Faust Performance Overshadowed by Memories of Sir Colin

03/05/2013

United KingdomUnited Kingdom Berlioz, Le damnation de Faust: Ruxandra Donose (mezzo); Paul Groves (tenor); Benedict Nelson (baritone); Sir Willard White (bass-baritone); New London Children’s Choir; London Symphony Chorus; Royal Philharmonic Orchestra/Charles Dutoit. Royal Festival Hall, London, 30.4.2013 (CC)

An intriguing evening, on paper, and a fairly satisfying one in actuality. The Royal Philharmonic is so often thought as London’s “almost” orchestra, a lesser cousin to the Philharmonia, London Symphony and London Philharmonic Orchestras, so it was good to see it showcased in Berlioz’ astonishingly assured and groundbreaking score. The soloists were carefully chosen (more on them anon), and the London Symphony Chorus was its usual assured, superb self.

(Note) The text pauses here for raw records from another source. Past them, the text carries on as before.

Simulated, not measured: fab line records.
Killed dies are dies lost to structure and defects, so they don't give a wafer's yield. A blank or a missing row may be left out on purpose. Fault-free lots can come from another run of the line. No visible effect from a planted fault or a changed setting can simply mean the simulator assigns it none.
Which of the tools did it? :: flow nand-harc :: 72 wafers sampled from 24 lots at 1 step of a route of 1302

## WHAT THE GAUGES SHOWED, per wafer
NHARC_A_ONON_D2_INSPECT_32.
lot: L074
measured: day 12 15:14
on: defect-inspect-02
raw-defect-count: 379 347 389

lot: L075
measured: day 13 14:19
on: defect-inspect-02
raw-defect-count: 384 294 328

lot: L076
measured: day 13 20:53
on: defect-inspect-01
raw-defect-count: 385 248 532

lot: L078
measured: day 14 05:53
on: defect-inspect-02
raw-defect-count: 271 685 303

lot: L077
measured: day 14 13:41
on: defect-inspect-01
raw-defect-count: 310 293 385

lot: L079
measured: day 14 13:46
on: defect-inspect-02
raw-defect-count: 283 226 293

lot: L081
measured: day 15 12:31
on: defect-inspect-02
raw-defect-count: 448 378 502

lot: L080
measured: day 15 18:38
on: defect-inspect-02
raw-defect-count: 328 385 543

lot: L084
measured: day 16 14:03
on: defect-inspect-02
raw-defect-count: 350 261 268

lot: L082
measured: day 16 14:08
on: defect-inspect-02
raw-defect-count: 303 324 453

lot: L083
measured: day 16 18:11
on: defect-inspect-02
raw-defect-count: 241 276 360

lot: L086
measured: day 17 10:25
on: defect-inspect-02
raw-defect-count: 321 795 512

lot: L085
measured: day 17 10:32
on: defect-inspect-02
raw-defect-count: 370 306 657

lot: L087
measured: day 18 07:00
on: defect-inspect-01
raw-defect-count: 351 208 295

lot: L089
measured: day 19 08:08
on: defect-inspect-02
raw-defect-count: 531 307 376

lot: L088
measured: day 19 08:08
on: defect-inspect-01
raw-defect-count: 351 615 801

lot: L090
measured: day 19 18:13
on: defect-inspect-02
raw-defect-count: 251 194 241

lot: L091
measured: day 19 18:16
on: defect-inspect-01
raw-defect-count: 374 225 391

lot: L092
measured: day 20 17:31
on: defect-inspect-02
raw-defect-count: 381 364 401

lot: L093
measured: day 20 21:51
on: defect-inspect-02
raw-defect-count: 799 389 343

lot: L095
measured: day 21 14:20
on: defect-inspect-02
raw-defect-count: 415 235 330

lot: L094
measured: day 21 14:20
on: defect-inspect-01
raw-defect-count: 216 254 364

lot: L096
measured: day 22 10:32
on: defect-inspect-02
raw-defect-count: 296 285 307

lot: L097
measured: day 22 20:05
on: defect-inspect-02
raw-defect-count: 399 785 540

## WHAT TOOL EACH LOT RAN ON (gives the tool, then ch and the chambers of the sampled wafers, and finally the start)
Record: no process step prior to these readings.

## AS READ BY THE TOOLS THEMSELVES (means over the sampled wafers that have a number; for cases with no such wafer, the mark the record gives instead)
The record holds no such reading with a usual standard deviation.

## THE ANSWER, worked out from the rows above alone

The performance was dedicated to the memory of that great Berlioz interpreter Sir Colin Davis, who has so recently left us. The evening also sat in the shadow of Davis’ recordings of this piece. I was lucky enough to hear the account preserved on the LSO Live series in the flesh, and it was a defining concert that left my opinion of Berlioz totally reshaped. There, every note, every phrase not only had a rightness about it but was also shot through with genius. The genius was arguably twofold, of course: on the one hand, Berlioz’ one-off, unique imaginative scope; and on the other, Davis’ one-off understanding of the Berliozian soundworld and the structure.

Dutoit’s links to French music extend way back. There is no doubt, either, that he inspires the RPO to their best. He is Artistic Director and Principal Conductor of the orchestra, and the rapport is obvious. And yet, there was little of the sense of the unfolding of a masterwork about this particular evening. Where Davis’ view of the long paragraph and beyond has never been in doubt, Dutoit does not give in the impression of thinking that far ahead. Details are often lovingly presented, tempi were well considered throughout and dramatic exchanges and gestures worked well on an immediate level (with the exception of a rather lacklustre Ride to the Abyss), but the sweep of the whole was rather lacking. Here, of all pieces, this grand overview is necessary, though. For this is a curious hybrid of a work, an opera with distinct oratorio tendencies.

The chorus plays a major part, and those parts were the real highlights. Splitting the female voices across the extremes of the stage worked a treat (spatial effects are vital to this work, as the offstage instrumentalists also proved). The chorus was expertly prepared (the chorus director is Simon Halsey), but not always exactly with the orchestra, something one must surely attribute to Dutoit. Still, they characterised each chorus with expertise, from the tremendous fugue to the properly climactic final “Pandemonium”.

The soloists were somewhat mixed. Paul Graves was a fair Faust, but lacked the ardent nature this role so requires. The opening “Le vieil huver” found him backed by a frankly nondescript orchestral contribution, and when he exclaimed at the beginning of the work’s second part (Scene IV), “Oh! Je souffre!” (“Oh I suffer”), it was mightily difficult to believe him. Often one just wished for someone capable of a more heroic aspect (“Ô souvenirs! Ô mon ame tremblante!”), an aspect that nearly appeared late in the performance, at “Nature immense”. But not quite, just as his “Merci, doux crépuscule!” (Part III) tended towards the rapturous without actually becoming it. The result was that he was hardly a passionate lover for Marguerite. What a joy it was, though, to welcome the massively experienced Sir Willard White as Méphistophélès. His acting was a joy, and his voice at its best was miraculous, particularly his delivery of velvety legato and a simply beautiful sound in “Voici des roses”. True, there remains some air around the top of his voice where it loses its definition, but the weight of his experience (he is in his sixties) shines through every utterance.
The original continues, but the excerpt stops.